I have finished the chevron braided strips for my baby quilt. Five rows of chevrons with four setting strips.
It doesn’t have outside borders yet, and measures 30″ x 44″. It is raining, dark and cold here in the San Francisco Bay area and this quilt is bright, cheerful and makes me hopeful that Spring is coming soon!
I thought I would take some time today to explain how I put this quilt together. Braids are fairly quick to piece. There are lots of ways to use these braided columns. You can set them together like I have, or you can set them together without the setting strip (although I think it looks too busy), and you can also cut them into segments and sew them into four patches which can be very striking.
Thoughtful color choices will make these quilts sparkle. Earlier in this blog I showed you photos of the mint green and rosy pink background fabric that was my inspiration for choosing these colors. To make the colors play well with each other, pick fabrics that introduce the next color. For instance the white daisy on pink background has a yellow center. That allowed me to pick a yellow fabric with the white swan and pink ribbon. I then switched back to pink and white, and then darker pinks. It is also okay to abruptly change the color of the next piece if they are neighbors on the color wheel or complement each other.

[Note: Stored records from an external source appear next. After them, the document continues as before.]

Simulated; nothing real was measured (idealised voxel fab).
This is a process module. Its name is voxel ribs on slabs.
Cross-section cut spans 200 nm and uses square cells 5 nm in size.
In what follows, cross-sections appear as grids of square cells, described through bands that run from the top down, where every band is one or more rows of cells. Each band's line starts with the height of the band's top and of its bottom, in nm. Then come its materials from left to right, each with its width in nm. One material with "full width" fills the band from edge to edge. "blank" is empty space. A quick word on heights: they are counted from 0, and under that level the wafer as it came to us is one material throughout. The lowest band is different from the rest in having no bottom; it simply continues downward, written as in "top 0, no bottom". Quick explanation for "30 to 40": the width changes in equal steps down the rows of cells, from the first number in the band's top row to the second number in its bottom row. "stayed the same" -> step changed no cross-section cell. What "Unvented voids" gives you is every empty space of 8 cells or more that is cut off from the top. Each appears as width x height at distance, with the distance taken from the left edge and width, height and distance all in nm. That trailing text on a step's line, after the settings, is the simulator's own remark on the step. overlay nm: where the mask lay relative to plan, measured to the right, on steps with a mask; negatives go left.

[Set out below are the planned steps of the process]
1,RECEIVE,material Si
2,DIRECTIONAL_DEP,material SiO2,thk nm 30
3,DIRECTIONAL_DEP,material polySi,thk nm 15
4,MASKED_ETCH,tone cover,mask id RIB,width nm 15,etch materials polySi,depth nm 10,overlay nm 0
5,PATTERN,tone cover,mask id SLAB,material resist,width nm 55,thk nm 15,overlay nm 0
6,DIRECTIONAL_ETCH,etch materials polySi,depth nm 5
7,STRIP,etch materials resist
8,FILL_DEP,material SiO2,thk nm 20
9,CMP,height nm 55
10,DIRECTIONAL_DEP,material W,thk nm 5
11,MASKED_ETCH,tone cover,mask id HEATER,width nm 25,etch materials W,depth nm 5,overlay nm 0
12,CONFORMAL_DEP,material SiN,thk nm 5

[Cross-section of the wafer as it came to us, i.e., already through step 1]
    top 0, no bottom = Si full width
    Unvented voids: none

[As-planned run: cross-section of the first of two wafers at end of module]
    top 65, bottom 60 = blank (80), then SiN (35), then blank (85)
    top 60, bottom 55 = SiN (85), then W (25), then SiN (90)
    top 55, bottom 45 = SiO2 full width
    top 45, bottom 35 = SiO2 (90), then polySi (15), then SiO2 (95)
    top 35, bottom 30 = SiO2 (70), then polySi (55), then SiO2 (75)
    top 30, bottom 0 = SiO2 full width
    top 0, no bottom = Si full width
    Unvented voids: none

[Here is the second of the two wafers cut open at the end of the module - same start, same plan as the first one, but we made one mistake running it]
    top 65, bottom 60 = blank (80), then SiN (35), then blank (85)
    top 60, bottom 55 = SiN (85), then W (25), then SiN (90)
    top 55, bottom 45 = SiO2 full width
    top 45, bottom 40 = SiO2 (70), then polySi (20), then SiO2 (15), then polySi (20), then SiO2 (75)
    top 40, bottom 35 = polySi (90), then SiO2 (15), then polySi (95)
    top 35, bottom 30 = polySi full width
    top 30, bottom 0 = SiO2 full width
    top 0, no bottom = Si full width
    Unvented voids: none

This photo shows how I moved from pink, to pink and green floral, to green and white prints.
I also picked a dark lavendar (complementary) color which I used randomly, and sparingly throughout the quilt, to help the eye move around these pastel colors.
When I sew, if I have left over scraps that can be cut into 2″ x 4″ rectangles, I cut them up and group them together by color in boxes. When I want to make some chevron braided strips, I pull out the colors I want to use together and, wow, it’s already cut out and ready to sew!
The next step is to lay out the column on the work table, choosing your fabrics and making the color transitions. Stand back and look at it and see if anything looks like it doesn’t belong. (Looking at the strip through a digital camera lens really helps to see something that’s not working.) In the photo above, the dark pink polka dot is strip #1 and the light pink dot is #2.
Take piece #2, the light pink, and place it right sides together with the base of piece #1, as shown here.
Sew a 1/4″ seam down the right side of piece #2 (the light pink).
Press the seam, and take it back to the work table. It is important to press these each time, even if it is finger pressed, because each seam you make builds on the last seam.
The white daisy fabric is piece #3. With pieces #1 and #2 lying right sides up, place piece #3 right side down on top of them, as shown below.
Sew a 1/4″ seam down the right side of piece #3, just as you did before.
Press the seam open and return to the worktable.
Add piece #4 from the column to the right side of pieces #2 and 3. Sew the 1/4″ seam down the right side of the piece, as before. Press open.
Keep adding strips and repeating the above process until you have a column of strips in the length you desire. The upper “V” ends of the column and the “V” point at the bottom will be cut off when you add the borders, so allow some extra length for that.
Do not cut off the outside triangle edges until after you join the columns or sew on a setting strip.
For my quilt I chose a setting strip made of solid mint green and a bright pink with tiny white polka dots. The green strip is 1 1/2″ wide and the pink strip is 1″ wide. I sewed them together and then put the setting strip right sides together with the chevron column.
The setting strip is placed right at the base of each “V” where each of the strips meet, leaving the triangle ends of each strip above the setting strip. Pin the setting strip on from the top of the column to the bottom. Sew a 1/4″ seam the length of the strip. Press open.
Place the setting strip right sides together with the next chevron column and repeat the above process until all the settings strips and columns are joined.
With just a little practice you can master this very easy piecing technique. But beware, these quilts can be addictive! Give it a try!